This feature originally appeared in the inaugural issue of Apogeo Spatial magazine (formerly Imaging Notes).
According to a recent United Nations report, stresses on water supplies aggravated by climate change are likely to cause more conflicts, and water should be considered as vital to national security as defense. The report points out that 145 countries share watersheds with neighbors and there are more than 300 transboundary aquifers from which groundwater can be extracted.
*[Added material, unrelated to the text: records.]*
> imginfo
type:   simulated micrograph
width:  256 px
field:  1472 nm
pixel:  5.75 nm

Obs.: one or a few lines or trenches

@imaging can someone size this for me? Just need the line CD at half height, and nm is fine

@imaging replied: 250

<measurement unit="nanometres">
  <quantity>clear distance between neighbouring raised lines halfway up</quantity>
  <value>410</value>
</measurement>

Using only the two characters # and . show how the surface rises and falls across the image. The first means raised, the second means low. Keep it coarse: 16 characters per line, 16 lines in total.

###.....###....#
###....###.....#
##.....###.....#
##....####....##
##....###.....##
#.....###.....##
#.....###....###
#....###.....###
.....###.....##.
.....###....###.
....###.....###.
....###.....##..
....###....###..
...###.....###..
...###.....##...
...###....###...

Yet, we still do not fully understand how much water is available and how it is distributed, which is a requirement for planning how to deal with changes in climate and, particularly, in rainfall. This knowledge gap is due to limitations in the relevant science and technology, the vastly insufficient number of sensors deployed around the world, especially in developing countries, and data denial by many governments due to security concerns.
Satellites, however, are dramatically changing this picture, by enabling us to measure the total mass of water on Earth and its various components, as well as to monitor how these amounts change over time. They are providing “the sole body of information that we wouldn’t otherwise have,” says Dr. Jay Famiglietti, Professor of Earth System Science and of Civil and Environmental Engineering at the University of California at Irvine and Director of the university’s Center for Hydrologic Modeling, who has been studying the subject for more than 30 years.
Globally, new knowledge about water from satellites gives us insights into current conflict and future international security issues. Locally, it greatly improves the science and the practice of water resource management.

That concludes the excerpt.